2019 年 74 巻 2 号 p. 65-
The industrial revolution in Japan in the latter half of the 19th century, the first industrial revolution in Asia, did not depend on foreign capital until 1899, when the Japanese government called off the prohibition on foreign capital investment. This change was a result of Japanese law courts beginning to consider the crimes of foreigners in Japan.
Even after 1899, the amount of foreign capital used in private enterprises within Japan was unexpectedly small. In 1914, only 7% of all stocks and debentures of private enterprises were foreign-owned. How did Japanese entrepreneurs then raise money for industrialization?
Big enterprises raised money domestically through joint-stock companies. The stockholders invested not only their own money but also money borrowed from banks using their stocks as security. Most stockholders were merchants and financiers, including those who started their businesses in the Edo era. Although the loan business with the merchants set up by the biggest moneychangers, such as Mitsui and Kounoike, was said to be declining toward the end of the Edo era, it is notable that the draft business, which promoted modernization of the economy, was growing.
In Japan, payment to distant clients by bills of exchange began in the 13th century, and payment to nearby clients by such bills began in the 17th century. However, Japanese moneychangers did not develop a business around discounting bills because Japanese merchants did not use terminable promissory notes.
In this paper, I first discuss cases of settlement of transactions involving cotton goods and fertilizers between Owari (present-day western Aichi Prefecture) and Edo (present-day Tokyo) by bills of exchange. I also discuss cases of settlement for trade of cotton goods and tea between Yokohama and Kamigata (present-day Osaka and Kyoto) by bills of exchange. The latter cases were important in keeping foreign merchants from making inroads into Japan’s market. It also led to Japanese merchants accumulating capital via cash payments with foreign merchants in Yokohama.
I then discuss cases of settlement among merchants by bills of exchange in Kamigata in the late Edo era. Such settlements became common in Osaka as well as its suburbs, thereby reducing the loan interest rate to approximately 6％, which was almost half of that in Edo.

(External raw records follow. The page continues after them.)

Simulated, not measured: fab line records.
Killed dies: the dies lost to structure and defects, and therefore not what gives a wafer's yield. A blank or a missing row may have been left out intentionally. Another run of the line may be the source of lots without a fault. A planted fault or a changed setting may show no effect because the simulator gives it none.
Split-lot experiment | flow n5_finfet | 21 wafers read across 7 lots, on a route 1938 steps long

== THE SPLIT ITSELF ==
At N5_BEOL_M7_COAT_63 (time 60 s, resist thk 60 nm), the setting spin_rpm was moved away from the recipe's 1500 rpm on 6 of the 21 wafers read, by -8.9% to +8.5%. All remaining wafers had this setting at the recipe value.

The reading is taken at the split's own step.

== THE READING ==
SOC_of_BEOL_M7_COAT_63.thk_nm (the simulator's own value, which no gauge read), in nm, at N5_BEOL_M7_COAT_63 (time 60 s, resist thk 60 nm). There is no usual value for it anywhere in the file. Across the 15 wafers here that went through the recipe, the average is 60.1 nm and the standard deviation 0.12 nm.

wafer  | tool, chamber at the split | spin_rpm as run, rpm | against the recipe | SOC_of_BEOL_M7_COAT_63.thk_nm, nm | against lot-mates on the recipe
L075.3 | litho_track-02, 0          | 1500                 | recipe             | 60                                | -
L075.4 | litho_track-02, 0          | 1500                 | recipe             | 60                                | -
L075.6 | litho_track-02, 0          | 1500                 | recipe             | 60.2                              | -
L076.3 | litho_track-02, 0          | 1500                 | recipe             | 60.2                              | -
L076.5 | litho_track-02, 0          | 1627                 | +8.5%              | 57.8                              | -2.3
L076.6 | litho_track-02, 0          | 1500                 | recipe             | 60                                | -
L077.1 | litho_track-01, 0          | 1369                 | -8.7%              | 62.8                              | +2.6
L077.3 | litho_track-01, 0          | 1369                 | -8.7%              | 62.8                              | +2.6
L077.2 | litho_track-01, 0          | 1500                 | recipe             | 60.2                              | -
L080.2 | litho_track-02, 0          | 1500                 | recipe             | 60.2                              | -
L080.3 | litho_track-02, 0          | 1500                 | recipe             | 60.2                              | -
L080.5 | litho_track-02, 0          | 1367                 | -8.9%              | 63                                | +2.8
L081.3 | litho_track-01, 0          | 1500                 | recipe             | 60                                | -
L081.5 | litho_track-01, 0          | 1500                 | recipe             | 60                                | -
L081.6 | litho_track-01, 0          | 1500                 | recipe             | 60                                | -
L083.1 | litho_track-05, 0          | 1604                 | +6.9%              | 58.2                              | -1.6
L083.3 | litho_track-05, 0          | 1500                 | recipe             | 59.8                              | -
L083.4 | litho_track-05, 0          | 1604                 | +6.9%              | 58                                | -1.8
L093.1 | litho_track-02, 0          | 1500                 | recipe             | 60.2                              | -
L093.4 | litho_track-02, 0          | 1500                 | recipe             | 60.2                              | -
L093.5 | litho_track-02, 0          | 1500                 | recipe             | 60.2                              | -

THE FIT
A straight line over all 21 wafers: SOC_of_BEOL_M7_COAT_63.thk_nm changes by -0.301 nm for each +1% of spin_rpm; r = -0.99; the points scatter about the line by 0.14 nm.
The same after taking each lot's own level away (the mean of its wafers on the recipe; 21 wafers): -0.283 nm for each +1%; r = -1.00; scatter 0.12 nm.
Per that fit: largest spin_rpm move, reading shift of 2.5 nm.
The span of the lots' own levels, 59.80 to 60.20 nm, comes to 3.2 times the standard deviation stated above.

In Osaka, bills of exchange could be settled by many moneychangers who were further controlled by the biggest moneychangers, particularly Kounoike, Mitsui, and Kajimaya. Contrary to popular belief that Mitsui was in financial straits by the end of the Edo era, the real situation of Mitsui was promising when the draft business was taken into account.
Although many moneychangers went bankrupt during the Meiji Reform, a considerable number of them survived the phase. Additionally, many powerful newcomers such as Chojiya, Nunoya, and Yasuda began operating during this period. Some of these moneychangers even established modern banks. The most important suppliers of capital for the industrialization in Japan were the merchants, both old and new, headed by moneychangers.